Today, we’ll do a brief intro to Apache Kafka. Kafka is a message broker (you’ll also often read event streaming system or platform) developped at LinkedIn in 2011 and open sourced soon after.
There were already quite a few message brokers available at the time but none of them were a good fit for LinkedIn’s use cases (we’ll discuss their uses cases in a second) as they were transitioning from offline batch processing to real time event streaming.
Most of the message brokers available at the time (ActiveMQ, RabbitMQ, etc.) were providing quite a few features that proved to be unnecessary for LinkedIn and that, when removed, allowed Kafka to deliver 5 times more messages per second. Apache Kafka grew way beyond LinkedIn and is now used at scale by more than 80% of all Fortune 100 companies.
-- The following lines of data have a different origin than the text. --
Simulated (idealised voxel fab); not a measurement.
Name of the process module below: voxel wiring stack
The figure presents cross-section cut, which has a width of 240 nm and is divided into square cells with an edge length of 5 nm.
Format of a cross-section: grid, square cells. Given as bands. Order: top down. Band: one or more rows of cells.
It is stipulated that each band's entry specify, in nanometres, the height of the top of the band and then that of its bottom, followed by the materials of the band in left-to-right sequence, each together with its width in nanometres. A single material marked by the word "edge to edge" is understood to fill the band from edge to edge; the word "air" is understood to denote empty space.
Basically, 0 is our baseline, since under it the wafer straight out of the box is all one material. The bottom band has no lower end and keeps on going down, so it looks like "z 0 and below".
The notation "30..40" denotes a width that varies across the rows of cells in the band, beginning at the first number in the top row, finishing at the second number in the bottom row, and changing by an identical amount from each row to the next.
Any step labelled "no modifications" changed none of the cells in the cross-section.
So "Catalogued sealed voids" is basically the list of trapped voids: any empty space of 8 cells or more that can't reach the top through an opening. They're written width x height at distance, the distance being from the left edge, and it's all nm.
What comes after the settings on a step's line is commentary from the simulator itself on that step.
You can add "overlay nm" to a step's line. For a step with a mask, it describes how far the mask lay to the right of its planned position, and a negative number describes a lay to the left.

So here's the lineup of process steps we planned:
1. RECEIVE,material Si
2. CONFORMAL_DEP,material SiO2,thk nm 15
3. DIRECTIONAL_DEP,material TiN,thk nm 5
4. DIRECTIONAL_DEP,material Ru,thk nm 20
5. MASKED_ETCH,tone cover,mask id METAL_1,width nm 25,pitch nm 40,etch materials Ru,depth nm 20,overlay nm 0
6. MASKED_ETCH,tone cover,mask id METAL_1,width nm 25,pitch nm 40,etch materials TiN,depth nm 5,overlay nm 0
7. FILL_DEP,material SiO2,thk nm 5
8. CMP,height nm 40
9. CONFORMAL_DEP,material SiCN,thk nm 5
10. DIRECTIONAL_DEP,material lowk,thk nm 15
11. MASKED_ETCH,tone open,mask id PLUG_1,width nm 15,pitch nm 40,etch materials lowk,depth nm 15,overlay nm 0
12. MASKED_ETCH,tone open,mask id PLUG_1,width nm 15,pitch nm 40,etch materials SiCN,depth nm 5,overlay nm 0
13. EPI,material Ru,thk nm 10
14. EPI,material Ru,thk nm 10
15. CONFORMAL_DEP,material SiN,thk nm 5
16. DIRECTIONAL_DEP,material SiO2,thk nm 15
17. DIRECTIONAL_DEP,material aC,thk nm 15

This post is the first of a series and it will give you an overview of what is Apache Kafka and how it is used. We’ll start by its use cases and then briefly describe its main concepts and its architecture.
Kafka use cases π
LinkedIn started working on Kafka for implementing a few real time feedback loops:
- advertising: showing the best ads based on real time click-through rate
- content discovery optimisation: optimising search results sorting and show things like similar profiles, jobs, and companies based on your user profile and real time click-through rate of people like you
- user facing analytics: things like who viewed your profile and who searched for your profile
- monitoring and security: detecting spammers and people violating the website terms of service
- analytics: Kafka as a source to feed different offline batch processing jobs.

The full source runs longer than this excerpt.